BTW, how is your history. What happened 68 years ago today?

D-Day, of course! Well, 68 years yesterday.

And useless drivel...like oh, I don't know, analyzing the sex scene in The Handmaid's Tale in class? That count? It does in my book :)
 
Maybe "Kid's" should be rewarded with rockets after learning when, and when not, to use an apostrophe. :rofl:
 
:devil::devil::devil:
Here's some devil's advocacy and my STEM disillusioned two dollars to get some discussion going... That article is all feel good stuff. And did I mentioned we sh-tcanned the space shuttle? It's getting awfully hard to recruit now for NASA. More of that in a second.

The article's line is tired. I managed to go into STEM as a product of that very outdated system of education. So it's not that architecturally-driven of a challenge like it's being suggested by the boy/girls scouts of America and NASA camp. It's simply a matter of rational incentives. The dream of graduating high school, getting a factory job and living a modest life is dead.. That's not being debated. But that job was easy; STEM is HARD drudgery for the median. STEM doesn't pay to live well in this country in aggregate. That's the problem. Only people who are vocationally inclined to make such drudgery their passion consider that deficit worthwhile, at which point it is no longer drudgery to them and so are willing to get subpar compensation for that kind of work.

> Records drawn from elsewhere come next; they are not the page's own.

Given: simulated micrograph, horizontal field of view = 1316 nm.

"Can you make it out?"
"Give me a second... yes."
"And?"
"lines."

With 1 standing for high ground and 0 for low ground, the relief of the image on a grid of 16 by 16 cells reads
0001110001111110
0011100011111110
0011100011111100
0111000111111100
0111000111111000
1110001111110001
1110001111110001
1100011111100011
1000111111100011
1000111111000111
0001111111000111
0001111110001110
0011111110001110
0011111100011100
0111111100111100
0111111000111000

That's why women still ended up not going into science after all the girls scout cookies and PBS commercials... It wasn't the man putting them down. It was because they still adhere to the gender roles that said: "you want that house in the cul de sac and the uppermiddle lifestyle living, and breaking your intellectual back for 55K and a sausage fest of a workplace is not as efficient as riding that elliptical machine like it's your job in college and laying on your back for the right man and getting a nursing degree that pays more for less education, for extra play money and weekends at the lake with the rest of the boobs-for-xmas well-to-do crowd". Hell, throw 'female pilot' in that pot too for good measure. Nothing like an entire gender to dilute the value of your life's work to that of a hobby, easily disposed of for the social value of being a soccer "mommy". Dang, that's two clichés in one rant. Im getting better. :D

Much of STEM work pays crap for the nature of quantitative work, which baffles me to this day. So, you do that because you have the same avocation that the dumb-ss regional airline pilot has to fly behind an autopilot for the ROI of a whole decade and a half of crappy layover living and no weekends and holidays. It has to be, because the money isn't there.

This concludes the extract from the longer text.